Yes, as stated in the emergency recovery these are the files containing the backups. backup-headers contains some metadata like compression algorithm used, this is not normal it’s not there.
Ideally, treat your backup as compromised when recovering them.
If neither backup-header nor backup-header.hmac exist it’s going to be tricky to recover the backed up data even manually, because those files contain the backup-id which is part of the low-level scrypt passphrase (not the same as the high-level backup passphrase).
The backup-id seems brute forceable though, as it consists of a second-resolution timestamp (should be in the 20 or so seconds leading up to the mtime of qubes.xml.000.enc) and a PID. One scrypt attempt takes around 3 seconds on my system, so… a few days/weeks/months maybe? Mostly depending on the PID range. I just tried a backup after two weeks of uptime, and the PID was near 100,000.
I don’t need to know which vm corresponds to which name. I just need to unlock all vms and take out the key data. Then not knowing the backup-header will not affect it.
Doing that requires a piece of information (the backup-id) that is inside backup-header or backup-header.hmac. You cannot decrypt the VM storage data without getting this backup-id somehow.
OMG, it seems that I need to traverse. It seems that backup-id is composed of a date and a string of numbers. Do I need to select a minimum vm data file to traverse?
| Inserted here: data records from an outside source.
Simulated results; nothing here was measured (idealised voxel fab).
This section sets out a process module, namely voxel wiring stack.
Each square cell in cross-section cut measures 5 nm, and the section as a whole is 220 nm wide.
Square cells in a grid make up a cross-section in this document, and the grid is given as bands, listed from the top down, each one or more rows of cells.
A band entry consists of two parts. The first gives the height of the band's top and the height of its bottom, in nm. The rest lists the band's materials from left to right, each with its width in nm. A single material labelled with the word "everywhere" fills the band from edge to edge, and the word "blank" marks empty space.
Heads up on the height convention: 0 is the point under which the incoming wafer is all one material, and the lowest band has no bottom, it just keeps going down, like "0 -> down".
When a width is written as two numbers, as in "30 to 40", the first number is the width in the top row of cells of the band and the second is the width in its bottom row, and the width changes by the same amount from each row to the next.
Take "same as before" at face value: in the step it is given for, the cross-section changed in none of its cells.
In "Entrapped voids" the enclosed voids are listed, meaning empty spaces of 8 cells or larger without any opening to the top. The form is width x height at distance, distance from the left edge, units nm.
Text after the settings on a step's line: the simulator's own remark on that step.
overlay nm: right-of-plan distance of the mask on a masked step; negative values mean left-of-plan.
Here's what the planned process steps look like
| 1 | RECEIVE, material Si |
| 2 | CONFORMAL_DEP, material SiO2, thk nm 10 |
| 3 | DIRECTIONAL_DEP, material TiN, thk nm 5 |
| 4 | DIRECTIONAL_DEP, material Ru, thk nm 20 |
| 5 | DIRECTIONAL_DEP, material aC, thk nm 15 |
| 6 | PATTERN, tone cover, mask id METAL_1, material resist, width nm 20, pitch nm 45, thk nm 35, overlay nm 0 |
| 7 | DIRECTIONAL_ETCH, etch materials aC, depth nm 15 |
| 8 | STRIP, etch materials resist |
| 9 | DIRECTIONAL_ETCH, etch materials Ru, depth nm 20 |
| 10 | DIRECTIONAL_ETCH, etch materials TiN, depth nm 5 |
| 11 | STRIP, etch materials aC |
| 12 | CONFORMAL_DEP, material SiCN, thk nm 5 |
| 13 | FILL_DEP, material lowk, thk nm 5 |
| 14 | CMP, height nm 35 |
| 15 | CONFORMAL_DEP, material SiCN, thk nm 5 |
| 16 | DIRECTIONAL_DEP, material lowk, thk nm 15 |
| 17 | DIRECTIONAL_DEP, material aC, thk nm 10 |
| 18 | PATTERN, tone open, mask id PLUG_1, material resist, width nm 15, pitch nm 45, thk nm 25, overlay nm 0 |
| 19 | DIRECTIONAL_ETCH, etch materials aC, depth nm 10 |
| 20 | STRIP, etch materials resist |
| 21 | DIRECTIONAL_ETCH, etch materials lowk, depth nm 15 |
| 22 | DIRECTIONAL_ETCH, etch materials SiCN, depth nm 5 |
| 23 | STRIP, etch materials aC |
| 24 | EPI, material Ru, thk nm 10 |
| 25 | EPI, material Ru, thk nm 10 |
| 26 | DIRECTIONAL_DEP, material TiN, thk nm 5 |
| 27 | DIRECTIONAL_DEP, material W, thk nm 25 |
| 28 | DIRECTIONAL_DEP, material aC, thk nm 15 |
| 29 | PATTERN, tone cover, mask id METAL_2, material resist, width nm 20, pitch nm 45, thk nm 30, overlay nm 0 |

I performed a test and generated a backup-id = 20250117T214120-2878, where 202501172141 seems to be the time when the backup file was generated. I have this exact date, but I don’t have 20-2878. If this - is fixed in this position, I only need to use the script to automatically try the remaining six digits to unlock the backup?
The part after the dash (the process ID) isn’t necessarily 4 digits long. It’s a number between 2 and /proc/sys/kernel/pid_max (4194304, although more likely something in the 3 to 6 digit range)
The part before the dash is an ISO 8601 timestamp. Take the modification time (the stat command will print it with second resolution) of the extracted qubes.xml.000.enc as the maximum value, and maybe 20 seconds less then that as the minimum value. You might want to do a couple backups first (on the same hardware as the damaged backup) and e.g. if you see that there’s usually a delay of 7 - 15 seconds, prioritize that timestamp range in your brute force script.
Thank you for your reply, you helped me narrow down the scope. It’s strange that there is no backup-header in the backup file generated by qubes os 4.23. Fortunately, I didn’t suffer any property loss, but many of my PGP private keys suffered catastrophic losses (including another account of one of my qubes community). I hope everyone can make backups in time and prevent the backups from being damaged (this way I can reduce the time I spend online and protect my eyes)
It’s definitely very weird if backup-header and backup-header.hmac are both missing. I’ve never heard of that. Does tar print any errors on extracting the backup file?